3C 28

B0053+261

Basic Data
S178 Alpha FR Class ID Spectrum Best z mag. LAS lg P178 D
17.81.06IIRD Gal0.1971R(c) = 16.84 45.6026.06 127.0

Image:


Size: 76.8 × 76.8 arcsec²
LUT: Linear
Beam: 1.1 arcsec
Frequency: 1424 MHz
Method: VTESS ՘>1.1
Telescope: VLA A+B
Credits: This Atlas, Feretti et al. (1984)

3C 28 is identified with the brightest member of the double galaxy cluster Abell 115. The cluster's double structure is shown nicely in the X-ray image by Forman et al. (1981). The host galaxy is at the centre of the northern condensation.

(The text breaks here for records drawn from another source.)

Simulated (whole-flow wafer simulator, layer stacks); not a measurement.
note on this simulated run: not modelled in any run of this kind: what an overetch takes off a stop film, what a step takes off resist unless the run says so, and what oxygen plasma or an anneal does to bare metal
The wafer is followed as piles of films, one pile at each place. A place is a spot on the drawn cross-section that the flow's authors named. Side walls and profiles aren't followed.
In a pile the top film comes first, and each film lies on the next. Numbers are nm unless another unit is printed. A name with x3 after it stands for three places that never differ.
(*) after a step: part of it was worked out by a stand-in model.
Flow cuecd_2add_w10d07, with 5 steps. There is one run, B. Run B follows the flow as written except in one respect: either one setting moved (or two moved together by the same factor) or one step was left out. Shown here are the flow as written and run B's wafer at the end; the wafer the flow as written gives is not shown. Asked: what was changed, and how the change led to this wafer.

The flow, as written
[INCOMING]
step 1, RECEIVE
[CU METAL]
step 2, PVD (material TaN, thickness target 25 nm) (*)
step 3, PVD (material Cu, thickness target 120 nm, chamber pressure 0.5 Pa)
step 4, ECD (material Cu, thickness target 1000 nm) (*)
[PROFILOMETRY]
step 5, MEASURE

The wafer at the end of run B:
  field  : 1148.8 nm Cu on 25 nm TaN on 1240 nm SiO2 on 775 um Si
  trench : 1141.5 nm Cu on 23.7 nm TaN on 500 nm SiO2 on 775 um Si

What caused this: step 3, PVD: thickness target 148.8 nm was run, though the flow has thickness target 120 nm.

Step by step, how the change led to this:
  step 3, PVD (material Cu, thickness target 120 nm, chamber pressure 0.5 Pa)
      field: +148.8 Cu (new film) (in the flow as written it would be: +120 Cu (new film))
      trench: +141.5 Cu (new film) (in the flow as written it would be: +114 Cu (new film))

The radio structure is a prototypical "relaxed double", lacking bright compact structure in the lobes. Our image shows for the first time a very faint and narrow filament crossing the gap between the lobes, and passing (to within the uncertainties) through the position of the galaxy nucleus (marked here with a red cross). There is no sign of a break at the nucleus, nor is there a brightening that could be interpreted as a compact core. The structure could be either a pair of twin jets or a filament of the kind found between the lobes in 3C 338 and 3C 442A.

3C 28 is at the peak of the X-ray emission of its sub-cluster, and the high-resolution X-ray image of Feretti et al (1984) shows that the hot gas peaks between the two lobes and is elongated perpendicular to the radio axis. Feretti et al. show that the gas is probably a cooling flow core, with ample pressure to confine the radio lobes. It seems likely that the distorted tails of the lobes are bending to follow the pressure gradient away from the galaxy and cluster centre.

The radio spectrum is very steep at high frequencies; the spectral index averages nearly 2 and reaches nearly 3 in the tails (Macklin 1983, Giovannini, Feretti & Gregorini 1987). This is not unusual for DRAGNs in cluster centres. The single-dish fluxes at 1.4 GHz and above listed on our Data Page appear to be substantially too high and may be affected by confusion with another cluster radio galaxy 4 arcmin to the NE.

The depolarization wavelength of 31 cm recorded by Strom & Conway (1985) also appears to be in error. No polarization at all is detected at 21 cm, and the peak polarization of 9% at 6 cm (Giovannini et al.) is low enough to suggest that substantial depolarization has already set in. This would imply Rotation Measures > 200 rad/m², making the Faraday rotation of 3C 28 comperable to those of other DRAGNs in cluster centres (e.g. Taylor, Barton & Ge 1994).

Our image is based on VLA A-configuration data obtained for the atlas, combined with the B-configuration data of Feretti et al (1984).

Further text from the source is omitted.